Adopt-A-Monument Highlight: Slocum Memorial Fountain
The Municipal Art Society of New York (MAS) launched the Adopt-A-Monument program in 1987 in collaboration with the NYC Public Design Commission and the NYC Parks Department, to secure private funding for the rescue of public art in danger of deterioration. To date, MAS’s Adopt programs have raised nearly $4 million dollars to conserve 51 works of art in all five boroughs.
This June marks the 121st anniversary of the General Slocum disaster, the largest loss of civilian life in New York City in a single day until the September 11 attacks nearly a century later. The Slocum Memorial Fountain in Tompkins Square Park, which is within MAS’s Adopt-A-Monument program, is one of two smaller-scale monuments in the city that commemorate this enormous tragedy.
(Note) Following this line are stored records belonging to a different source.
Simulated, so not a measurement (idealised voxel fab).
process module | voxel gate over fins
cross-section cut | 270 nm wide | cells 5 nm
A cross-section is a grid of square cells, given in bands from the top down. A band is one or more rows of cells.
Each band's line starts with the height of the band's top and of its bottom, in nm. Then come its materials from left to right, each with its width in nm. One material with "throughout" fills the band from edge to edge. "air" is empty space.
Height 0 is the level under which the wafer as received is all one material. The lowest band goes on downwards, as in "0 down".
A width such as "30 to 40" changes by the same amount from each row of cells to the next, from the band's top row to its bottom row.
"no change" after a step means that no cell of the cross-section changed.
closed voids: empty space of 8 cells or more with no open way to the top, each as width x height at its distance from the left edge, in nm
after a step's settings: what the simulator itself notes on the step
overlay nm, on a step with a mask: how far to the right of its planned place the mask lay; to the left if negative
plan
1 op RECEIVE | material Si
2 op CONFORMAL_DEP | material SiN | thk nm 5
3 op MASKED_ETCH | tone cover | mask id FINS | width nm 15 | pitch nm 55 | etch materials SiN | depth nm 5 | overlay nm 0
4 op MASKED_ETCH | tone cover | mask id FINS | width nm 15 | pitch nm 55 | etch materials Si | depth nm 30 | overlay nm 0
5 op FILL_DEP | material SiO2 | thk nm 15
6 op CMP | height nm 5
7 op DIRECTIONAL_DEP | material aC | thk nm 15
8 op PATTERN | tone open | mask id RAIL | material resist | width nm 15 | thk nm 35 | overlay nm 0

The General Slocum excursion steamer caught fire on the East River June 15, 1904, where it had been ferrying 1,342 members of St. Mark’s Evangelical Lutheran Church to their annual church picnic on Long Island. Such a day trip during this period would have been considered a vacation, anticipated for months and remembered as one of the big events of the year. Most passengers were German immigrant residents from the crowded Lower East Side, (then known as “Kleindeutschland” or “Little Germany”), many of them newly arrived in the United States.
Entire families had joined the trip, with the majority of passengers women, children, and infants. The disaster claimed the lives of 1,021 people; almost as many lives lost as in the sinking of the Titanic in 1912, but curiously, most New Yorkers have never heard of the General Slocum. Soon after the terrible accident, German residents left the neighborhood, which had a population of 50,000 people at the turn of the century. They moved to Yorkville, other boroughs, or outside the city. St. Mark’s Church later merged with Yorkville’s Zion Lutheran Church which exists to this day, but the congregation’s old building remains in the East Village/Lower East Side Historic District, now used by the Sixth Street Community Synagogue.
Over the last century, the memorial has become a diminutive reminder of this immense catastrophe; its small-scale fitting with the events erasure from mainstream knowledge. It’s hushed presence in Tompkins Square in the vibrant East Village neighborhood stands not only as an important monument but as a gesture to the critical storytelling ability of public art to remember and honor the past, especially marginalized or forgotten histories.
Erected in 1906 as a gift of the Sympathy Society of German Ladies, the memorial fountain was designed by Bruno Louis Zimm (1867-1943), a prominent American sculptor, who’s work in New York City include a similarly designed fountain on Manhattan’s Riverside Drive. The Slocum Memorial Fountain is made of subtly veined pink Tennessee marble, with a fading Percy Shelley quote, “They Were Earth’s Purest Children, Young and Fair.” A boy and a girl, one holding a toy hoop and stick, look out at a ship seen faintly in the distance.
Over time, the fountain was moved throughout the park before experiencing disrepair and vandalism, which had obscured the imagery and meaning of the memorial. It was restored through the Adopt-A-Monument program, which MAS initiated in 1987 to address the deterioration of public art in the midst of economic uncertainty. The original restoration included stonework repair and graffiti removal from the marble. Today, through MAS’s Adopt program, NYC Parks performs annual maintenance on the memorial.
From May 2023 until March 2025, the memorial was hidden from public view during the NYC Parks Field House Reconstruction in the park. The mayoral-funded $5.6 million project renovated the park bathrooms and improved the “Slocum area” behind these bathrooms which includes the memorial fountain, benches, table tennis, and green space. MAS was pleased to see how the capital project transformed an area in desperate need of maintenance, and how the Slocum Memorial Fountain has been cleaned and its water fixture repaired. This summer, as the fragile marble continues to erode in acid rain, NYC Parks plans to take a rubber mold from the fountain’s relief sculpture, and create a plaster reference record.
MAS is grateful to NYC Parks for continuing to preserve this delicate piece of local history, supporting an effort to never forget this terrible event and how it shaped our city. With the memorial once again accessible to the public among activated open space, MAS believes that it will continue to raise awareness of this tragedy, and remember the innocent lives lost.